Still, there remains the question of how Abrams, the autodidact, came to pass along his own non-didactic ethos of informed individuality. “There were two older musicians in particular from whom I learned quite a bit—Walter ‘King’ Fleming and William Jackson,” he said. “In  mainstream music, they taught me and allowed me to pursue my ideas, mistakes and all, and it caused me to grow and to eliminate the mistakes. Their kindness and benevolence infused me with that feeling. They brought out what I had. I passed on that continuum when I got to the Experimental Band or AACM situations. All of us created the atmosphere that was created. I realize that some of the musicians feel that this wasn’t the case, that it was me—and that’s OK. I was the first observer. I saw them when they didn’t see themselves. They did it.”

“This is not something you get for free,” Lewis said. “The dynamic does not appear without resistance. At a certain point you get the inspiration, you start to become yourself, and other people say, ‘What the devil are you doing?’ Then you realize that people are still doing it in the face of potential consequences, and that’s the real inspiration.” DB

*-*-*-

George Lewis & Leo Smith (WKCR, 9-12-95):

[MUSIC: G. Lewis/B. Mixon, “View From Skates in Berkeley” (1994)]

TP: Our guests are George Lewis and Leo Smith, who will be participating in the AACM 30th Anniversary Series concert, next installment, Saturday, September 16th, at the New York Society for Ethical Culture at 2 West 64th Street. The concert starts at 8 p.m. The music of George Lewis and Leo Smith will be performed by the S.E.M. Ensemble, Petr Kotik, Conductor, with guest artists Quincy Troupe, poet; William Brown, voice; Warren Smith, percussion; J.D. Parran, reeds.

[FUNDRAISING SPIEL]

It’s an honor to have Leo Smith and George Lewis in the same room together. They are both very important figures in the development of improvised music. In Leo’s case, the recorded history begins in the mid-1960’s, and in George’s case in the 1970’s. You both were members of the AACM, and joined it through very different paths, I would imagine. In Leo’s case, you came from Mississippi to Chicago and found the AACM. Was that more or less the trajectory for you?

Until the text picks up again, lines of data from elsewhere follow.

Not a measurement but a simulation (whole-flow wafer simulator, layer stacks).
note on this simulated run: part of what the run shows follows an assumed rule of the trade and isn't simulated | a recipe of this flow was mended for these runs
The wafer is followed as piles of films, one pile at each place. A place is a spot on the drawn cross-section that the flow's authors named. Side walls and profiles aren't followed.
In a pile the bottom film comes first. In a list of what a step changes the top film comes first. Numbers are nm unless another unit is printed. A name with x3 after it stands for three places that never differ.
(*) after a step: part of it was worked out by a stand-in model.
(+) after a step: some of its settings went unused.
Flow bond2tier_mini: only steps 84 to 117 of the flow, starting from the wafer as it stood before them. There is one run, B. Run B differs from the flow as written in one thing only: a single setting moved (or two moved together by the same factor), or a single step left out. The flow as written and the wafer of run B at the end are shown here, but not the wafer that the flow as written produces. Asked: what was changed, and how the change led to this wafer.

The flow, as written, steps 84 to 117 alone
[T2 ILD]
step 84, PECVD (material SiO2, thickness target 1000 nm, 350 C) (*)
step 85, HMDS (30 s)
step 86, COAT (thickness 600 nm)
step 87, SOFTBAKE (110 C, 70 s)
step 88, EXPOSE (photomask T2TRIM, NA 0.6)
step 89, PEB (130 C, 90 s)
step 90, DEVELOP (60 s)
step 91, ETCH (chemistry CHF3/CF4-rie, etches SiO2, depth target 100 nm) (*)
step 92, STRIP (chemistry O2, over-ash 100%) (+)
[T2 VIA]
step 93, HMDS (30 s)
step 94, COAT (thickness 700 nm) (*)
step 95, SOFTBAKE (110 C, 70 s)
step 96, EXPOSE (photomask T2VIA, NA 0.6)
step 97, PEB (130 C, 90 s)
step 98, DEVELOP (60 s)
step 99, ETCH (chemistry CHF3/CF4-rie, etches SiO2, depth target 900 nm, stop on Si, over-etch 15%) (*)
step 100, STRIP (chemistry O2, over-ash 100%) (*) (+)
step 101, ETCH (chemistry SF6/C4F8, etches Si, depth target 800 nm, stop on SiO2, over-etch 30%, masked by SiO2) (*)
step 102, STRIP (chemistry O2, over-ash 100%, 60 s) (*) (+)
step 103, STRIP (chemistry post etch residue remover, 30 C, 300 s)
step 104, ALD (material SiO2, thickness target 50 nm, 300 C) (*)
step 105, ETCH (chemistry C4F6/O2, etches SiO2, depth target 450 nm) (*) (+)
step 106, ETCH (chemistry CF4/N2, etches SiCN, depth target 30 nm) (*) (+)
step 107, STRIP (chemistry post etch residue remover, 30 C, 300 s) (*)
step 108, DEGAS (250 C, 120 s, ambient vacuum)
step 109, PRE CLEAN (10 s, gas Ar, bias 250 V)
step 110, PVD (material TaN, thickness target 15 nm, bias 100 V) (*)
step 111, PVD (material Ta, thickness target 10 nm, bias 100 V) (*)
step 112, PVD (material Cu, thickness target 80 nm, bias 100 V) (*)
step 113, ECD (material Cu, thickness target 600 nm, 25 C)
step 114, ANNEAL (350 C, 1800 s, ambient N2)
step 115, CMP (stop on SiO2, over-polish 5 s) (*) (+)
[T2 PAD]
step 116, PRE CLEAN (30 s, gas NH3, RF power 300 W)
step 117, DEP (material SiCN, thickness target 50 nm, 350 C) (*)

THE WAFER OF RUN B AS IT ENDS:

SMITH: Well, I left Mississippi and ended up in Chicago, but it took a couple of years; I went from there to the Army and places like that.

TP: Tell us about some of the specifics of that journey. You come from a Blues background.

SMITH: Well, yes. Essentially in Mississippi, the art of Blues music is practiced with voice and instrument. When I began to play the trumpet, my first exposure to music was dealing with Blues. I would say in that beginning of learning the Blues as such, it was also the beginning of the trumpet for me, meaning that I learned how to play music while playing Blues on the trumpet — if people understand what that means. It’s not that I went there as a musician. I learned how to become a musician while I was playing the Blues. So it’s kind of unique.

TP: What type of situations were you playing in after you began to reach your maturity as a musician?

SMITH: Well, just…

TP: Name some names, too.

SMITH: I don’t like names, basically.

TP: No? Okay.

SMITH: No. Basically, it’s a question of remembering names and things like that.

But I started out in the AACM in ’67, and I consider that to be the beginning of my mature moments of playing music. And all of those guys are renowned now, like George Lewis and Roscoe Mitchell and Anthony Braxton and Leroy Jenkins — all of them.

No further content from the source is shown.